Sign 306 with 1002-12

This sign indicates that traffic on the priority road (indicated by the bold, curved black line) has the right-of-way at the next junction.

This sign gives the driver on the priority road the right-of-way, not only when turning left but also while driving straight.

Sign 306 with 1002-21

Drivers who want to leave the priority road have the right-of-way over the drivers having yield signs.

Drivers who stay on the priority road must use their turn signal when the priority road turns.

There is another priority road sign (sign 301), which is only to be seen at intersections. This sign indicates traffic on this road has priority over traffic entering from other directions.

Sign 301

This sign indicates that traffic on this road has right-of-way only at the next intersection.

9. Right-before-Left

Vehicles approaching an intersection from the right have the right-of-way when there are no traffic signs present. This regulation covers bicycles, automobiles, and carts pulled by animals. No matter how wide the street is or how angled the intersection is, the right-before-left rule is always in effect, with the exceptions listed below.

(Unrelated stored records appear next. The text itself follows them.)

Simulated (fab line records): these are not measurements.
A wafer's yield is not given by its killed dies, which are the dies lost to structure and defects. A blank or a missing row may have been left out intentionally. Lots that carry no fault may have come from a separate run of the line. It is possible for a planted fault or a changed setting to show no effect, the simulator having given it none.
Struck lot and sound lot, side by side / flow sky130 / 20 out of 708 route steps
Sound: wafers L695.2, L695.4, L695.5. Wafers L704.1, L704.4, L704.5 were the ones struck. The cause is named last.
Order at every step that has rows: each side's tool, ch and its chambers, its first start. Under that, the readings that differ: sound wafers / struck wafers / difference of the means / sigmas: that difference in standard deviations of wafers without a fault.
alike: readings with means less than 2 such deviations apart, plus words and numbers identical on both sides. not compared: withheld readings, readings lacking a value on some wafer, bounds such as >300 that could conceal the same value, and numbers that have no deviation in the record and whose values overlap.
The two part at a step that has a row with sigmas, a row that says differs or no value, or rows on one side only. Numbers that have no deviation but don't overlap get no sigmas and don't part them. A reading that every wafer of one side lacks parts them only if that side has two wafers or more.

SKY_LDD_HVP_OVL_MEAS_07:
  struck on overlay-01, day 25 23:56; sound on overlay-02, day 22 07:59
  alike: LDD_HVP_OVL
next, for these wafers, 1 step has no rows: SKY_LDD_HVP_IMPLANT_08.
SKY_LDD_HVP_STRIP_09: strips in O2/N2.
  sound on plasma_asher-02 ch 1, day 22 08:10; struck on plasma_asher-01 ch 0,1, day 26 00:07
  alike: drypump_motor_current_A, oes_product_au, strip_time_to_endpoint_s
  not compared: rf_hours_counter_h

9.1 Exceptions to the Right-Before-Left Rule

  1. Vehicles entering the road from pedestrian zones and pedestrian priority zones have no priority over the traffic flow. These vehicles must yield to oncoming traffic, including pedestrians and bicycles, while exiting pedestrian zones (designated by signs 239 or 242) or pedestrian priority zones (designated by sign 325).
  2. Sign 239
    Sign 242-1

    "Pedestrians only" zone. This sign indicates an area where only pedestrians are permitted.

    Sign 242-2

    End of "pedestrians only" zone

    Sign 242-2

    Traffic-Controlled Residential Area. This sign is installed on or before streets on which pedestrians and playing children have priority. Motor vehicles must yield to pedestrians and children playing on this street.

    Sign 325-2

    End of Traffic-Controlled Residential Area. This sign indicates the end of the traffic-controlled residential area (sign 325-1). Vehicles leaving these areas must yield to all kinds of traffic.

  3. The right-before-left rule is not applicable on an entrance ramp to the autobahn and express road.
  4. When a vehicle enters a public road from a private property, a private road, or a parking space, the right-before-left rule becomes irrelevant, and traffic flow on the public road has priority.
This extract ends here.